Cindy Prascik's Review of Miss Peregrine’s Home for Peculiar Children & Deepwater Horizon

Dearest Blog: Yesterday it was off to Marquee Cinemas for a double-bill of Miss Peregrine's Home for Peculiar Children and Deepwater Horizon. Spoiler level here will be mild, nothing you wouldn't know from the trailers or perhaps the news. 
First up: Miss Peregrine's Home for Peculiar Children. Some characters straight out of his grandfather's bedtime stories turn a young man's ordinary existence upside-down. It goes without saying that a story with "peculiar" in the title is ideally suited to director Tim Burton. All of Burton's more recent projects have earned critical ire (mostly deserved), and, if Miss Peregrine isn't quite the Burton of old, at least it seems to be a step in the right direction. 
The film boasts glorious production design, some lovely set pieces, and stunning locations; Burton has not lost his ability to find beauty in even the strangest and most macabre things. Colleen Atwood's costumes and a wonderful score by Michael Higham and Matthew Margeson perfectly compliment the eerie atmosphere. 

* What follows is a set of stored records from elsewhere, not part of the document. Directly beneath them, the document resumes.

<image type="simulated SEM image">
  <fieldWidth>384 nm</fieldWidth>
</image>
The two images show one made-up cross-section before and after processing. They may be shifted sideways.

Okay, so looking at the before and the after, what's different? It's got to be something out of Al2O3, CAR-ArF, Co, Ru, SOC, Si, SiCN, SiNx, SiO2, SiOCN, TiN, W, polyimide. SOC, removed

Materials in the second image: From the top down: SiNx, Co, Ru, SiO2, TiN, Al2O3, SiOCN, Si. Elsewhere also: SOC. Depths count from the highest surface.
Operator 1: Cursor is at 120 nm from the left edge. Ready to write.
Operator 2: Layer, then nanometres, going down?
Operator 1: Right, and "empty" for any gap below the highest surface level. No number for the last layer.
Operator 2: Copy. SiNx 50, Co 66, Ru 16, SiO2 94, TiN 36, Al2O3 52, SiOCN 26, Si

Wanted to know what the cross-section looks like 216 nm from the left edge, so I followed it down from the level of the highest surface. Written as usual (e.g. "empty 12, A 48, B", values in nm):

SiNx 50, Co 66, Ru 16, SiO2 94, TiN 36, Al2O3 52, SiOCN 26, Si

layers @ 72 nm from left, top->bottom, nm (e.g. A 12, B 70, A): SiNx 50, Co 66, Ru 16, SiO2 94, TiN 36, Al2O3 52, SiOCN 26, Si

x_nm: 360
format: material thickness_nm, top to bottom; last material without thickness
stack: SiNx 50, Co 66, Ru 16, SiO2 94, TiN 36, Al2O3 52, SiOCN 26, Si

Unfortunately, though the story is compelling, the movie seems to crawl along at a snail's pace. There's too little of the stellar Eva Green (who was born for this role), and too much of the bland child cast. 
Asa Butterfield is perfectly dreadful in the lead; he might as well have been reading from cards. Nothing points to 3D being a worthwhile investment on this one, aside from the fact that, in 2D, the movie's often too dark to see what's happening. Miss Peregrine's Home for Peculiar Children clocks in at 127 minutes and is rated PG13 for "intense sequences of fantasty action/violence, and peril." Miss Peregrine's Home for Peculiar Children is visually impressive enough to earn your big-screen dollars, but, sadly it's also something no idea so magical should ever be: kinda boring. 
Of a possible nine Weasleys, Miss Peregrine's Home for Peculiar children gets five. 
Fangirl points: Keep your eyes open for a rare and delightful Tim Burton cameo! 
Next up, the based-on-true-events tale of Deepwater Horizon. 
An explosion on a free-floating offshore drilling rig has disastrous consequences. Dear reader(s), Deepwater Horizon is one of those movies whose trailer was so ubiquitous and irritating that I worried the movie wouldn't have a chance of overcoming it, but I'm pleased to report my concern was mostly unfounded. 
Mark Wahlberg stars as Mike Williams, a technician on the rig who is central to this telling of the story. We're introduced to his insufferably cutesy wife and daughter (Kate Hudson and Stella Allen), then to most of the rig's crew through his eyes, giving viewers just enough of each person to make sure they'll be acceptably sad for the unlucky ones. 
The supporting cast has a fair few familiar faces: Kurt Russell, John Malkovich, and my celebrity boyfriend (per a super-scientific Buzzfeed quiz) Dylan O'Brien. There's enough setup to make it clear who're the Good Guys and the Bad Guys, and then--BOOM!--disaster. 
The film doesn't waste too much time getting there and, to its credit, moves along nicely throughout. The bulk of the picture plays out as the rig's situation deteriorates and crew members try to save themselves and others. Deepwater Horizon does a perfect 180 from its advertising, showing individuals behaving heroically, minus the frustrating chest-thumping vibe of the trailer. 
The movie's disaster effects are spectacular, with sound mixing and editing in particular deserving full marks. It's a bit dark and jiggly at times, but that only adds to viewers' ability to share the terror the folks aboard that rig must have felt. 
Two small and random quibbles: Did Williams' wife really take time to do her nails over the course of these harrowing hours? 
They're pink the whole movie, then a French manicure when she and their daughter reconnect with him at the hotel following the rescue. Also, looking at photos of the crew next to the actors portraying them, I'm thinking my wish to have Beyonce star in the story of my life isn't so unrealistic after all.
Deepwater Horizon runs 107 minutes and is rated PG13 for "prolonged, intense disaster sequences and related disturbing images, and brief strong language." 

Deepwater Horizon might have been better suited to summer's action season than to awards season, but it's an edge-of-your-seat tale that hopefully will make the world more cautious and aware going forward. 
Of a possible nine Weasleys, Deepwater Horizon gets six.